25 Jul Creating a High-Touch Customer Experience
Financial services companies are seeing a rapid shift away from the high-touch experience, particularly as banks shutter branches and rapidly shift towards a virtual model of online banking, and non-bank financial startups launch with a born-in-the-cloud model from the very beginning. The challenge those institutions face as they embrace the inevitable is maintaining a high-touch customer experience, without the face-to-face interaction.
What is often thought of as a high-touch model though, is ineffective, not scalable and suffers from a low-information approach where customers know little about the company with which they interact, and the companies know less about their customers. Those person-to-person interactions may be friendly, but are often not as effective as they could be – and digital channels are rapidly overcoming those limitations with more effective, data-driven tools.
Fintech has reached a tipping point in this regard. Earlier digital models were less effective and less personalized, in fintech as well as in other consumer-facing industries, adhering mostly to rigid rules-based technology that may have solved 80 percent of the simplest interaction issues easily, but the remaining issues which required some level of personalization were left unsolved. The frustration consumers felt when their problems were not addressed by the rigid, rules-based menu was palpable, and caused an initial resistance to this type of automation.
The tipping point now is that the underlying data and analytics has reached a level of sophistication where it can, in fact, be even more personal than the high-touch, face-to-face experience. At the retail level for example, analytics allows retailers – both brick-and-mortar and online – to understand at a very granular level which customers want what, when they want it, and what they are likely to want in the future.
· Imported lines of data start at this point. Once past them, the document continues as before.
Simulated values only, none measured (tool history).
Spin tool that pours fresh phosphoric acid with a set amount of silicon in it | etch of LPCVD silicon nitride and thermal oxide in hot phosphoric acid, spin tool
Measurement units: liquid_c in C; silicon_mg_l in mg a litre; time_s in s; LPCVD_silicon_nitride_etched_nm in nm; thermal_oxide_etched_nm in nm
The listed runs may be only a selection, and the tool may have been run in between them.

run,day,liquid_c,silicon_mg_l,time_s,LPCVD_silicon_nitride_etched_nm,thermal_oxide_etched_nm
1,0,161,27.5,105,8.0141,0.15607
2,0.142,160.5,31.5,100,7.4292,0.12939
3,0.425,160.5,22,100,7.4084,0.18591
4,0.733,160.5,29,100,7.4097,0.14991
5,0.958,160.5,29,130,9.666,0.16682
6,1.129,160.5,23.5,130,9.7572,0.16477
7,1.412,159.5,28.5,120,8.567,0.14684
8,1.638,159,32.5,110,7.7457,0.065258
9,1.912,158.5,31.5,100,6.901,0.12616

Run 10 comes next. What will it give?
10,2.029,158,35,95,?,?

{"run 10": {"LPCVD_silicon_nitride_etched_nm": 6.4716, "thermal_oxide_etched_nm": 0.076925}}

Fintech applications are embracing the same level of virtualization of the personal experience, and with great success. For example, a credit card company, using data collection and analysis, may better understand not only what their customers want, but what drives their decisions and what actions are most likely to forge an emotional connection. One credit card company for example, found that customers wanted to feel better about themselves – and instead of simply offering rewards or teaser rates, realized that millennial customers in particular (the fastest growing demographic) were especially interested in environmental issues. As a result, the credit card issuer leveraged that emotion to issue one of the first credit cards in the industry which focused on environmental causes – where cardholders accrue rewards that, instead of being used to buy baseball caps and tee-shirts, could be converted to environmental charities. Through this simple innovation, customers were able to give back to the environment every time they used their cards – and as a result the issuer was able to forge a much more personal experience.
The high-touch model now being embraced by financial services firms has shifted towards that digital model – and the results have been beneficial for the institutions themselves, which are more profitable in an increasingly competitive environment; and beneficial for consumers, who are seeing offerings that resonate more directly with their desires and emotions.